New Mexico is fortunate to be the home of numerous and diverse wildlife species. The state agency tasked with protecting New Mexico’s wildlife, the N.M. Game and Fish department, is, however, focused on making sure that a few selected game species are available for hunters.
This emphasis on elk and deer is at the expense of other species, especially apex predators, such as bears, mountain lions and wolves.
This is driven in part by the department being funded through the sale of hunting and fishing licenses rather than from the state’s general fund.
Only 4 percent of New Mexicans are hunters. Accordingly, the other 96 percent have little say in department policies.
An example of this lack of input is that the department encourages children to take up trapping, which often results in animals, some domestic, suffering in steel leg traps for days.
The department also does not oppose animal killing contests, but does oppose the reintroduction of the Mexican gray wolf. Numerous polls have shown overwhelming support by New Mexicans for wolf reintroduction and against trapping.
The department is overseen by a seven-member politically appointed commission with no expertise in scientific wildlife management. All members are hunters, and most have ties to ranching, and oil and gas corporations, as well as extreme right wing organizations.
The previous chairman, rancher Scott Bidegain, was charged with illegal hunting and forced to resign. He and other commissioners have also been involved in animal killing contests.
All this points to a commission and department that are completely out of touch with the values of most New Mexicans!
So what can be done to bring wildlife management into the 21st century? First, the manner in which the department is funded must change. Revenue from the sale of licenses should go into the general fund and department funding should become a part of the regular budget process.
To increase revenue, an outdoor recreation fee on the sale of outdoor gear and equipment should be established by the Legislature. This would help put the interests of the 96 percent of New Mexicans who do not hunt on par with the 4 percent who do.
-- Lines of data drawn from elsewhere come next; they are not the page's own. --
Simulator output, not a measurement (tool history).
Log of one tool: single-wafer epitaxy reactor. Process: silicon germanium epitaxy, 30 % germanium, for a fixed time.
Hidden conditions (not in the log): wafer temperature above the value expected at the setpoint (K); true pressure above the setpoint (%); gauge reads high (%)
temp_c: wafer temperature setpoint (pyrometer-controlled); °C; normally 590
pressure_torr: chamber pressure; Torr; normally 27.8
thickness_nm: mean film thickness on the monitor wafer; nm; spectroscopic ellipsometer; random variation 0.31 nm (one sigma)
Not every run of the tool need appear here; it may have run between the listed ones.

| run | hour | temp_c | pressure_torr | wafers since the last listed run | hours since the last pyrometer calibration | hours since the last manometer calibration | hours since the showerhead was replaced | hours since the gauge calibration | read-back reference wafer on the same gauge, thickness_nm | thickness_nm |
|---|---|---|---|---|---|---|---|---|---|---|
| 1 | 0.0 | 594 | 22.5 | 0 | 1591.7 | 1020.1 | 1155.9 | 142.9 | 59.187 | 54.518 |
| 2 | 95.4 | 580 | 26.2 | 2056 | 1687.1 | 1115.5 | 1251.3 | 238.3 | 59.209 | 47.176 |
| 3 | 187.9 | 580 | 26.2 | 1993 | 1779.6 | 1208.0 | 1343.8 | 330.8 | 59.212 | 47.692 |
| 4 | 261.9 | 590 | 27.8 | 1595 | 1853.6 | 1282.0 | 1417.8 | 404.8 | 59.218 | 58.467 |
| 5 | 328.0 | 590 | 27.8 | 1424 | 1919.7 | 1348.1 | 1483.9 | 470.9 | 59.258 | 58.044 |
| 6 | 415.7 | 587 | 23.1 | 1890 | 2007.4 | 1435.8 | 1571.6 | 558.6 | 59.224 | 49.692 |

Next, the makeup of the commission must be changed to reflect the values of all New Mexicans.
By law, the commission should be required to have members that represent conservation, non-game species, scientific wildlife management and the environment, as well as hunting and fishing.
Politics has no place in wildlife management.
Making these changes will not be easy. Nevertheless, now is the time to start the conversation on how best to bring wildlife management into the 21st century.